This is wrong. Some languages may do normalization before matching a regex, but that definitely doesn't apply to all "other languages"
If you want a little bit more assurance then use std::basic_regex<char8_t> and std::basic_regex<char16_t> for UTF-8 and UTF-16 respectively. You'll still need a UTF-16-aware library though, otherwise that'll still only work for regex strings that only contain words
The better solution may be changing to another library like ICU regex. You can check Comparison of regular expression engines for some suggestions. It even has a column indicating native UTF-16 support for each library
Related:
Do C++11 regular expressions work with UTF-8 strings?
How well is Unicode supported in C++11?
How do I properly use std::string on UTF-8 in C++?
How to use Unicode range in C++ regex
See also
Unicode Regular Expressions
Unicode Support in the Standard Library

How to search a non-ASCII character in a c++ string?

string s="x1→(y1⊕y2)∧z3";
for(auto i=s.begin(); i!=s.end();i++){
if(*i=='→'){
...
}
}
The char comparing is definitely wrong, what's the correct way to do it? I am using vs2013.
First you need some basic understanding of how programs handle Unicode. Otherwise, you should read up, I quite like this post on Joel on Software.
You actually have 2 problems here:
Problem #1: getting the string into your program
Your first problem is getting that actual string in your string s. Depending on the encoding of your source code file, MSVC may corrupt any non-ASCII characters in that string.
either save your C++ file as UTF-16 (which Windows confusingly calls Unicode), and use whcar_t and wstring (effectively encoding the expression as UTF-16). Saving as UTF-8 with BOM will also work. Any other encoding and your L"..." character literals will contain the wrong characters.
Note that other platforms may define wchar_t as 4 bytes instead of 2. So the handling of characters above U+FFFF will be non-portable.
In all other cases, you can't just write those characters in your source file. The most portable way is encoding your string literals as UTF-8, using \x escape codes for all non-ASCII characters. Like this: "x1\xe2\x86\x92a\xe2\x8a\x95" "b)" rather than "x1→(a⊕b)".
And yes, that's as unreadable and cumbersome as it gets. The root problem is MSVC doesn't really support using UTF-8. You can go through this question here for an overview: How to create a UTF-8 string literal in Visual C++ 2008 .
But, also consider how often those strings will actually show up in your source code.
Problem #2: finding the character
(If you're using UTF-16, you can just find the L'→' character, since that character is representable as one whcar_t. For characters above U+FFFF you'll have to use the wide version of the workaround below.)
It's impossible to define a char representing the arrow character. You can however with a string: "\xe2\x86\x92". (that's a string with 3 chars for the arrow, and the \0 terminator.
You can now search for this string in your expression:
s.find("\xe2\x86\x92");
The UTF-8 encoding scheme guarantees this always finds the correct character, but keep in mind this is an offset in bytes.
My comment is too large, so i am submitting it as an answer.
The problem is that everybody is concentrating on the issue of different encodings that Unicode may use (UTF-8, UTF-16, UCS2, etc). But your problems here will just begin.
There is also an issue of composite characters, which will really mess up any search that you are trying to make.
Let's say you are looking for a character 'é', you find it in Unicode as U+00E9 and do your search, but it is not guaranteed that this is the only way to represent this character. The document may also contain U+0065 U+0301 combination. Which is actually exactly the same character.
Yes, not just "character that looks the same", but it is exactly the same, so any software and even some programming libraries will freely convert from one to another without even telling you.
So if you wish to make a search, that is robust, you will need something that represents not just different encodings of Unicode, but Unicode characters themselves with equality between Composite and Ready-Made chars.

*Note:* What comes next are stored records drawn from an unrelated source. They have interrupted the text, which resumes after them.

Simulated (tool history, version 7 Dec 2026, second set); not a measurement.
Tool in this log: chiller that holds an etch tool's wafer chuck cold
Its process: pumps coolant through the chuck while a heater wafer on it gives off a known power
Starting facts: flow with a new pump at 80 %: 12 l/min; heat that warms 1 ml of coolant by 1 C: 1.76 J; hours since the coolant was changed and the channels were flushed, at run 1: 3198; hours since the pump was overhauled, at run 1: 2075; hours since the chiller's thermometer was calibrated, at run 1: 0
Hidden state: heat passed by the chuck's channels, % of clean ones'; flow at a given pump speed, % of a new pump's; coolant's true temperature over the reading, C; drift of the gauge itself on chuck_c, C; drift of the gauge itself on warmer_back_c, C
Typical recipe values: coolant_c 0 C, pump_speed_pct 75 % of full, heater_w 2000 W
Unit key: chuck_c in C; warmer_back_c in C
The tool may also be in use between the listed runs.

Detecting Multi-Byte Character Encodings

What C/C++ Libraries are there for detecting the multi-byte character encoding (UTF-8, UTF-16, etc) of character array (char*). A bonus would be to also detect when the matcher halted, that is detect prefix match ranges of a given set of a possible encodings.
ICU does character set detection. You must note that, as the ICU documentation states:
This is, at best, an imprecise operation using statistics and
heuristics. Because of this, detection works best if you supply at
least a few hundred bytes of character data that's mostly in a single
language.
If the input is only ASCII, there's no way to detect what should be hone had there been any high-bit-set bytes in the stream. May as well just pick UTF-8 in that case.
As for UTF-8 vs. ISO-8859-x, you could try parsing the input as UTF-8 and fall back to ISO-8859 if the parse fails, but that's about it. There's not really a way to detect which ISO-8859 variant is there. I'd recommend looking at the way Firefox tries to auto-detect, but it's not foolproof and probably depends on knowing the input is HTML.
in general, there is no possibly to detect the character encoding, except if the text has some special mark denoting the encoding. You could heuristically detect an encoding using dictionaries that contain words with characters that are only present in some encodings.
This can of course only be a heuristic and you need to scan the whole text.
Example: "an English text can be written in multiple encodings". This sentence can be written for example using a German codepage. It's indistinguishable from most "western" encodings (including UTF-8) unless you add some special characters (like ä) that are not present in ASCII.

Converting wide char string to lowercase in C++

How do I convert a wchar_t string from upper case to lower case in C++?
The string contains a mixture of Japanese, Chinese, German and Greek characters.
I thought about using towlower...
http://msdn.microsoft.com/en-us/library/8h19t214%28VS.80%29.aspx
.. but the documentation says that:
The case conversion of towlower is locale-specific. Only the characters relevant to the current locale are changed in case.
Edit: Maybe I should describe what I'm doing. I receive a Unicode search query from a user. It's originally in UTF-8 encoding, but I'm converting it to a widechar (I may be wrong on the wording). My debugger (VS2008) correctly shows the Japanese, German, etc characters in in the "variable quick watch". I need to go through another set of data in Unicode and find matches of the search string. While this is no problem for me to do when the search is case sensitive, it's more problematic to do it case insensitive. My (maybe naive) approach to solve the problem would be to convert all input data and output data to lower case and then compare it.
If your string contains all those characters, the codeset must be Unicode-based. If implemented properly, Unicode (Chapter 4 'Character Properties') defines character properties including whether the character is upper case and the lower case mapping, and so on.
Given that preamble, the towlower() function from <wctype.h> is the correct tool to use. If it doesn't do the job, you have a QoI (Quality of Implementation) problem to discuss with your vendor. If you find the vendor unresponsive, then look at alternative libraries. In this case, you might consider ICU (International Components for Unicode).
You have a nasty problem in hand. A Japanese locale will not help converting German and vice versa. There are languages which do not have the concept of captalization either (toupper and friends would be a no-op here, I suppose). So, can you break up your string into individual chunks of words from the same language? If you can then you can convert the pieces and string them up.
This SO answer shows how to work with facets to work with several locales. If this is on Windows, you can consider using win32 API functions, if you can work with C++.NET (managed C++), you can use the char.ToLower and string.ToLower functions, which are Unicode compliant.
Have a look at _wcslwr_l in <wchar.h> (MSDN).
You should be able to run the function on the input for each of the locales.